Senior Zanny Merullo will spend the first part of her gap year at home with her family in Massachusetts.
“I feel like I’ve abandoned them for a while and want to reconnect,” Merullo said. “I’ve done a lot of traveling with my family, and I always liked the idea of taking some time off between high school and college.”
In February of 2017 she will go to Italy and stay in a religious cultural center. She will work with refugees and take classes at a religious university. Then she will go for a month to Nepal for a retreat. Returning to Europe, she will walk the “Camino de Santiago” or the Way of St. James. The pilgrimage route she will take is through France to the shrine of the apostle St. James the Great in northwestern Spain.
When Merullo was in ninth grade, she was too ill to attend school, and in tenth grade she decided to spend a year abroad in Italy. She came to Exeter as a new upper and has not applied to any American colleges. She said she plans to experiment in the education at the religious university in Italy and then apply to college in Italy either at the University of Bologna or Rome.
“I think I’m most nervous because I know it’s going to change my life, and I don’t know what I’m going to be like after,” Merullo said. “I’m going on this alone, and I know I’m going to have this great experience that will change my life that no one else will have in common with me and that’s kind of scary to think of.”
Senior Michaella Henry received a grant that will allow her to learn hands-on how to run a non-profit organization. Her focus will be with her own non-profit organization called BiblioNations that works to bring free public libraries to rural areas of developing countries. Her year will start in Paris, France where she will intern with Libraries Without Borders, an organization dedicated to expanding literacy in developing countries, and will learn to manage a charitable library organization. Then in Dakar, Senegal she will work as executive assistant to the founder of Empower2Play, a company which runs sports camps for select qualified students for an educational mentorship program. She will end her gap year in Fond Jean Noel, Haiti where she will meet the community, tutor English at the local school and begin to build the first public library in the area.
In addition to learning the methods of non-profit management, Henry will compare the black cultures of France, Senegal and Haiti through two projects. The first is a photo project with pictures and stories of people of African descent in France, Senegal and Haiti.
Each picture is accompanied by a short quote from the person captured which Henry described as “a deeper lens into their personal narrative.” The second project is a documentary which will compile Henry’s personal observations along with interviews with the local people of the African diaspora.

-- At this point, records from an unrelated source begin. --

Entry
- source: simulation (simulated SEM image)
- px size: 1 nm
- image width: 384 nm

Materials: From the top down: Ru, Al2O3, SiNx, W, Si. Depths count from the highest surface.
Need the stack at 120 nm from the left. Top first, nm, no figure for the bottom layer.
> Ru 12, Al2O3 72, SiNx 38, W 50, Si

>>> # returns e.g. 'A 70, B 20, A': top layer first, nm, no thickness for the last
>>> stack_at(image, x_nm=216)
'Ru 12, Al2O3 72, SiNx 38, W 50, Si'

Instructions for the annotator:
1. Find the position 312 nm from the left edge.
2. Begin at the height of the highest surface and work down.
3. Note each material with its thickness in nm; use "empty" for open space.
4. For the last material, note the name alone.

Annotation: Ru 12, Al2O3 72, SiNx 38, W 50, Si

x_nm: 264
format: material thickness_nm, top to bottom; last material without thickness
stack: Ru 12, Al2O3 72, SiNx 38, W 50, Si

“This opportunity means so much to me and I am honored and humbled that so many people have faith in me,” Henry said. “I will not disappoint.”
Senior Noa Siegel, who will attend Syracuse University, will split her year between Spain and Chile where she plans to stay with host families. In the morning she will take Spanish classes and in the afternoon do volunteer work for the local community.
“People speak very highly of the gap year, and after four years of Exeter you kind of need a break,” Siegel said.
Four seniors will be playing junior level hockey next winter. Senior and captain Trevor Cosgrove will be playing for the Alberni Valley Bulldogs in the British Columbia Hockey League (BCHL). Cosgrove is a Colgate Raiders Men’s Hockey commit and plans to attend the university in the fall of 2017. Senior Jacob Dupont will also play in the BCHL but for the Surrey Eagles.
Senior Devin Moore will play for the Brockville Braves in the Central Canada Hockey League. Senior Ben Solin is a Harvard Crimson Men’s Hockey commit and plans to attend the university in the fall of 2017. “I’m really excited to play hockey in my home country Canada,” Dupont said.
Merullo wishes that students had more of an opportunity to talk about gap years at Exeter. She said that most people think that applying to college is the next step and it’s something that they have to do.
“I feel like everyone should be really excited about their future and find something that they love to do, so I wish there had been more examples of what taking a gap year would look like,” Merullo said.
“I felt like I was doing something really radical even though for me it felt right.”